Mr. R.M. Denny went on to say that Rediffusion had now received a firm offer, subject to Government approval, for 61% of the share capital of RTV from an Australian consortium and it was hoped that the Board would support this transfer.
Mr. R.M. Denny explained that as negotiations had been finalised only that morning, there was not enough time to present a paper on the matter to the Board. Mr. Denny went on to outline the arrangements as follows:-
a)
The Consortium would be made up of the following three prominent publicly quoted companies in Australia:
i) David Syme and Co. Ltd.;
ii) Henry Jones (IXL) Limited; and iii) CRA Limited.

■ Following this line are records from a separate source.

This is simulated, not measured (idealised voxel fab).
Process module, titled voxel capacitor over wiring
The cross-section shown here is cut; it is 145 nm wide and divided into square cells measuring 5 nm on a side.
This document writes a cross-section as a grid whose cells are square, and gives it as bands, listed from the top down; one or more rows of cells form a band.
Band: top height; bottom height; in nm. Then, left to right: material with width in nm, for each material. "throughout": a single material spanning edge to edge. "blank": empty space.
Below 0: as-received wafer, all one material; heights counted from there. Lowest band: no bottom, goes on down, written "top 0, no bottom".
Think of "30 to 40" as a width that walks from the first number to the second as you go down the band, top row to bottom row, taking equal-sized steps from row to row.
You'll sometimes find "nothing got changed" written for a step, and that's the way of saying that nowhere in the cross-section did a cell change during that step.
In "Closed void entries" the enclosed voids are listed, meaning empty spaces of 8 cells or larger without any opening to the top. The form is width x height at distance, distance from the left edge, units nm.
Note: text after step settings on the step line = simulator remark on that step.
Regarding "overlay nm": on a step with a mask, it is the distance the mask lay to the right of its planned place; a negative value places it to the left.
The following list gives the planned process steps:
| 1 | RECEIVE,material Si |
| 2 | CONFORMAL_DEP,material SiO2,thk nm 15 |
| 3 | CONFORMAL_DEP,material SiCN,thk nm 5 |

b) The intention of the Consortium would be to set up a
Hongkong company with 1/3 of the shareholding held by each party. This company would hold the shares in RTV;
c) Rediffusion would take over the bank overdraft and
the loan from Rediffusion (Hongkong) Ltd. totalling $223 million;
d) RTV's assets would be worth $60 million as a result of
these arrangements;
e) The Consortium would pay Rediffusion $40 million
for the shares of RTV. The Consortium had wanted to take over the entire Rediffusion shareholding but Rediffusion had decided to maintain a substantial shareholding of 20%;
f) The Consortium would procure $30 million as working
capital for RTV for the next few years;
g) of the $223 million of debts taken over by Rediffusion
$70 million would be converted into a Deferred Subordinated Loan to give Rediffusion some chance of repayment for some of the debts taken over if large profits were to be made by RTV in the future;
h) Should Government in the future require larger percentage
of shareholding to be held by local shareholders Rediffusion would sell part or all of their holdings at a fair value;
i) The Consortium would purchase Television House from
Hongkong Television Ltd. and a new lease would be negotiated with RTV at market rental rates.